Constants for converters

public class SchemalessConverter<T> extends AbstractKafkaSerDe<SchemalessConverter<T>> implements Converter {
      public static final String REGISTRY_CONVERTER_SERIALIZER_PARAM = "apicurio.registry.converter.serializer"; 1
      public static final String REGISTRY_CONVERTER_DESERIALIZER_PARAM = "apicurio.registry.converter.deserializer"; 2
1
(Required) Serializer to use with the converter.
2
(Required) Deserializer to use with the converter.

Constants for Avro data providers

public interface AvroDatumProvider<T> {
      String REGISTRY_AVRO_DATUM_PROVIDER_CONFIG_PARAM = "apicurio.registry.avro-datum-provider"; 1
      String REGISTRY_USE_SPECIFIC_AVRO_READER_CONFIG_PARAM = "apicurio.registry.use-specific-avro-reader"; 2
1
Avro Datum provider to write data to a schema, with or without reflection.
2
Flag to set to use an Avro-specific datum reader.
DefaultAvroDatumProvider (io.apicurio.registry.utils.serde.avro) 1
ReflectAvroDatumProvider (io.apicurio.registry.utils.serde.avro) 2
1
Default datum reader.
2
Datum reader using reflection.

7.6. Registering a schema to Service Registry

After you have defined a schema in the appropriate format, such as Apache Avro, you can add the schema to Service Registry.

You can add the schema through:

  • The Service Registry web console
  • A curl command using the Service Registry API
  • A Maven plugin supplied with Service Registry
  • Schema configuration added to your client code

Client applications cannot use Service Registry until you have registered your schemas.

Service Registry web console

Having installed Service Registry, you connect to the web console from the ui endpoint:

http://MY-REGISTRY-URL/ui

From the console, you can add, view and configure schemas. You can also create the rules that prevent invalid content being added to the registry.

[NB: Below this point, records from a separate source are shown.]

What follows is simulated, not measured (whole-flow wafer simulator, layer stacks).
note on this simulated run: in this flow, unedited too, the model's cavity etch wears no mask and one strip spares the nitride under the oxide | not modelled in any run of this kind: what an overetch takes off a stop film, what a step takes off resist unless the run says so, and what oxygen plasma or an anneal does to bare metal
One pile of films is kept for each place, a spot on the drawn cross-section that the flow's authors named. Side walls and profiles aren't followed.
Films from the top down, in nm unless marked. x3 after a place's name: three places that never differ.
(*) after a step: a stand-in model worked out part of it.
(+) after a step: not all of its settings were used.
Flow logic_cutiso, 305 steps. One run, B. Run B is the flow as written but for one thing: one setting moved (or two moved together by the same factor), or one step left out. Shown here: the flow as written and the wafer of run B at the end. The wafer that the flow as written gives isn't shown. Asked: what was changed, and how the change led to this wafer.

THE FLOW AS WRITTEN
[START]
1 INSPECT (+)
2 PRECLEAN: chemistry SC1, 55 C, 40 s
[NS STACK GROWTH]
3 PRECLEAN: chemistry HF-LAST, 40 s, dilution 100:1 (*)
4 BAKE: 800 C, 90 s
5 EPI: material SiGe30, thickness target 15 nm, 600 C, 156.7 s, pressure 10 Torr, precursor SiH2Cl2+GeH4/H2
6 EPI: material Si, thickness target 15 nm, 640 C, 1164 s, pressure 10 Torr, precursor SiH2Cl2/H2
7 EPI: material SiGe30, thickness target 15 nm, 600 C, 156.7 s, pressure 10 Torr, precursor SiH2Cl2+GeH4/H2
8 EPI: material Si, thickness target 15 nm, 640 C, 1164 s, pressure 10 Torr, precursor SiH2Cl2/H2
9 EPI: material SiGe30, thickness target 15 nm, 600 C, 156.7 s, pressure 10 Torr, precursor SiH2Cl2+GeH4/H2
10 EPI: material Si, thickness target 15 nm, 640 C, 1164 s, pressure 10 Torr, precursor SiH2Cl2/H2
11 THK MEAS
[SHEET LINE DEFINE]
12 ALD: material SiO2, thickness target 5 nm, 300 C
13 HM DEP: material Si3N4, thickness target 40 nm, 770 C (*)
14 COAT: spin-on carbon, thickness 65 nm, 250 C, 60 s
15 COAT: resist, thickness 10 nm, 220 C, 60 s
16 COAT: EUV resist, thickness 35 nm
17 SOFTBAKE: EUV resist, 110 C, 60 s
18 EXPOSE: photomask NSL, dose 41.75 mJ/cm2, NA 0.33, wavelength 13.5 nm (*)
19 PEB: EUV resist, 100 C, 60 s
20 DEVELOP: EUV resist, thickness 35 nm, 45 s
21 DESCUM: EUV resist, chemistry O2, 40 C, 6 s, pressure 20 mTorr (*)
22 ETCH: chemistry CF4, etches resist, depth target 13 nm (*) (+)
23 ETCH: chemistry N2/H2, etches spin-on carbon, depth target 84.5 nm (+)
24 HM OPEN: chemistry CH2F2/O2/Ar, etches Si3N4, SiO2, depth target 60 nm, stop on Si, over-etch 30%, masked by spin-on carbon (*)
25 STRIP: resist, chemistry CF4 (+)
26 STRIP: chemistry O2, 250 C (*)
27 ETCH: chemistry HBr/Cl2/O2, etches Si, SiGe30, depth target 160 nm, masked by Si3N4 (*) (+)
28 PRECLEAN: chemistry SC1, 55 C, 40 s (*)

For more information on using the Service Registry web console, see the Chapter 3, Installing Service Registry on OpenShift.

Curl example

curl -X POST -H "Content-type: application/json; artifactType=AVRO" \
  -H "X-Registry-ArtifactId: prices-value" \
  --data '{ 1
      "type":"record",
      "name":"price",
      "namespace":"com.redhat",
      "fields":[{"name":"symbol","type":"string"},
      {"name":"price","type":"string"}]
    }'
  https://my-cluster-service-registry-myproject.example.com/api/artifacts -s 2
1
Avro schema
2
OpenShift route name that exposes Service Registry

Plugin example

<plugin>
<groupId>io.apicurio</groupId>
<artifactId>apicurio-registry-maven-plugin</artifactId>
<version>${registry.version}</version>
<executions>
  <execution>
    <phase>generate-sources</phase>
    <goals>
      <goal>register</goal>
    </goals>
    <configuration>
      <registryUrl>https://my-cluster-service-registry-myproject.example.com/api</registryUrl>
      <artifactType>AVRO</artifactType>
      <artifacts>
        <schema1>${project.basedir}/schemas/schema1.avsc</schema1>
      </artifacts>
    </configuration>
  </execution>
</executions>
</plugin>

Configuration through a (producer) client example

String registryUrl_node1 = PropertiesUtil.property(clientProperties, "registry.url.node1", 1
    "https://my-cluster-service-registry-myproject.example.com/api");
try (RegistryService service = RegistryClient.create(registryUrl_node1)) {
    String artifactId = ApplicationImpl.INPUT_TOPIC + "-value";
    try {
        service.getArtifactMetaData(artifactId); 2
    } catch (WebApplicationException e) {
        CompletionStage <ArtifactMetaData> csa = service.createArtifact(
            ArtifactType.AVRO,
            artifactId,
            new ByteArrayInputStream(LogInput.SCHEMA$.toString().getBytes())
        );
        csa.toCompletableFuture().get();
    }
}
1
The properties are registered. You can register properties against more than one node.
2
Check to see if the schema already exists based on the artifact ID.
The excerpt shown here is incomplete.